Envy and ignorance, insurance, causation vs correlation

Mike takes a look at How Does Wealth Affect Auto Insurance Coverage and Costs? and provides an illustrative example.

“These days, auto insurance companies offer discounts based on your education, profession and wealth. They don’t tell that they give you discounts because you are rich. … Effects of credit score cannot be ignored either.

These revelations may come across as discrimination and many states fought using credit score as a factor in premium calculations. However, the fact is that companies and the studies carried about by some states showed that people with better credit history are less likely to make claims.”
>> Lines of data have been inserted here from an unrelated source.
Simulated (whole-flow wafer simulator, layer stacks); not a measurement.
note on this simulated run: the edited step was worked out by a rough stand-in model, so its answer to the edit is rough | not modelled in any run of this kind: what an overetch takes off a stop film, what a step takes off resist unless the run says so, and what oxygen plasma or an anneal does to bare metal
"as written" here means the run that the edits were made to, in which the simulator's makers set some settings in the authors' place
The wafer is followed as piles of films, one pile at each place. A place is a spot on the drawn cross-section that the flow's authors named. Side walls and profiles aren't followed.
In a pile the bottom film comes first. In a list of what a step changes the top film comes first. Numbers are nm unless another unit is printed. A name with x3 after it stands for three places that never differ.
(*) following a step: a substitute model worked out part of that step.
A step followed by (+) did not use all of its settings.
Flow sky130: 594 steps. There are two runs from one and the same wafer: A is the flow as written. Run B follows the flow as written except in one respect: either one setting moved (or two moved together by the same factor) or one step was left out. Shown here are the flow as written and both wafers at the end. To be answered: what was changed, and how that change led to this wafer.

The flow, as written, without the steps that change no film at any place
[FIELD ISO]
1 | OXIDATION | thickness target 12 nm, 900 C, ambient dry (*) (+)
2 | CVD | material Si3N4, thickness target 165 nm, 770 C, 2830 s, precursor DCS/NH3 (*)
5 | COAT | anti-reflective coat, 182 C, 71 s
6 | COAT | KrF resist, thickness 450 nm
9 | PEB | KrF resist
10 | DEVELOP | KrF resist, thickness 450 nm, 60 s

As Mike points out, the discrimination is based on factors that insurance companies have found correlated to their costs. However, discrimination is a bad word these days. There is an ongoing effort to eliminate any form of discrimination. Perhaps one of the better examples of this has been in the housing market. Banks and other lenders were forced to eliminate their traditional methods for discriminating between who was likely to pay back the loan and who wasn’t. The result was the housing crash between 2005 and 2010.

Discrimination, whether in product quality or in business factors, can lead to increased quality, better production and reduced costs, and a growth in wealth … but it also results in winners and losers and that, for some, is morally repugnant. The choice is better wealth and health for all as in the U.S. or what people suffer in places like Cuba and Venezuela. The underlying problem is that some can’t see this reality.